As shown in FIG. 6, a position of a center O of the coil 2 is displaced along the Y-axis direction from a center of the core 8 to a side opposite to the wire connecting portions 42a, 42b (to a rear side of the core 8). By adopting such a configuration, it is possible to ensure a sufficient volume of the core 8 in front of the core 8. Therefore, the wire connecting portions 42a, 42b and the lead portions 3a, 3b connected thereto can be covered with a sufficient amount of the core 8 to protect the wire connecting portions 42a, 42b and the lead portions 3a, 3b. Since a sufficient space is formed in front of the core 8 for arranging the wire connecting portions 42a, 42b, there is no need to expand the core 8 forward to ensure the space, and the inductor 1 can be miniaturized.

It is possible to dispose the outer peripheral surface 2e of the coil 2 at a position sufficiently spaced from a side surface of the core 8 on the positive side of the Y-axis direction, ensure a sufficient thickness of the core 8 between the outer peripheral surface 2e of the coil 2 and the side surface of the core 8 on the positive side of the Y-axis direction, and prevent cracks from occurring on the side surface of the core 8 on the positive side of the Y-axis direction.

As shown in FIG. 5A, when the core 8 is viewed from a front side, at least a part of the lead portion 3a is positioned inside in the X-axis direction of the first lead-out position 2c on the outer peripheral surface 2e of the coil 2 where the lead portion 3a is led out. At least a part of the lead portion 3b is positioned inside in the X-axis direction of the second lead-out position 2d on the outer peripheral surface 2e of the coil 2 from which the lead portion 3b is led out. By adopting such a configuration, an elastic force that tries to return the lead portion 3a to the first lead-out position 2c (outside the X-axis direction) acts on the lead portion 3a, so that the lead portion 3a is fixed to the wire connecting portion 42a in a biased state. Similarly, an elastic force that tries to return the lead portion 3b to the second lead-out position 2d (outside the X-axis direction) acts on the lead portion 3b, so that the lead portion 3b is fixed to the wire connecting portion 42b in a biased state. Therefore, the connection between the lead portion 3a and the wire connecting portion 42a can be maintained satisfactorily, and the connection between the lead portion 3b and the wire connecting portion 42b can be maintained satisfactorily.

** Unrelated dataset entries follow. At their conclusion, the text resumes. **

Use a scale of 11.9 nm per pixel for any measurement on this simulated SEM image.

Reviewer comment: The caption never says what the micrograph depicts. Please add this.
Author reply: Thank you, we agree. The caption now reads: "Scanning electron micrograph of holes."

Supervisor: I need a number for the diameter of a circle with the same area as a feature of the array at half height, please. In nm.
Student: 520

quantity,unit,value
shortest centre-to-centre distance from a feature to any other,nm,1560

A notch portion 420a is formed along the Z-axis direction in an inner edge of the wire connecting portion 42a between the wire connecting portion 42a and the wire connecting portion 42b. The notch portion 420a is cut downward at a predetermined depth from an upper end of the wire connecting portion 42a. The lead portion 3a of the wire 3 can be fixed to the notch portion 420a.

A length of the notch portion 420a in the Z-axis direction is substantially the same as the length of the wire 3 in the Z-axis direction. As shown in FIG. 5A, the lead bottom portion 3a1 of the lead portion 3a is fixed at a position spaced upward from a notch bottom portion 421a and does not contact the notch bottom portion 421a. Therefore, when the lead portion 3a is fixed to the notch portion 420a, the upper end portion of the lead portion 3a protrudes above the upper end of the wire connecting portion 42a, and the lead portion 3a is entirely accommodated inside the notch portion 420a.

In this way, by fixing the lead portion 3a at a position spaced upward from the notch bottom portion 421a, even if the first lead-out position 2c of the lead portion 3a changes along the Z-axis direction, the lead portion 3a does not come into contact with the notch bottom portion 421a, and the lead portion 3a can be reliably fixed to the notch portion 420a. When connecting the lead portion 3a to the wire connecting portion 42a, the lead portion 3a can be fixed to the notch portion 420a in a state of being straightly led out without being bent.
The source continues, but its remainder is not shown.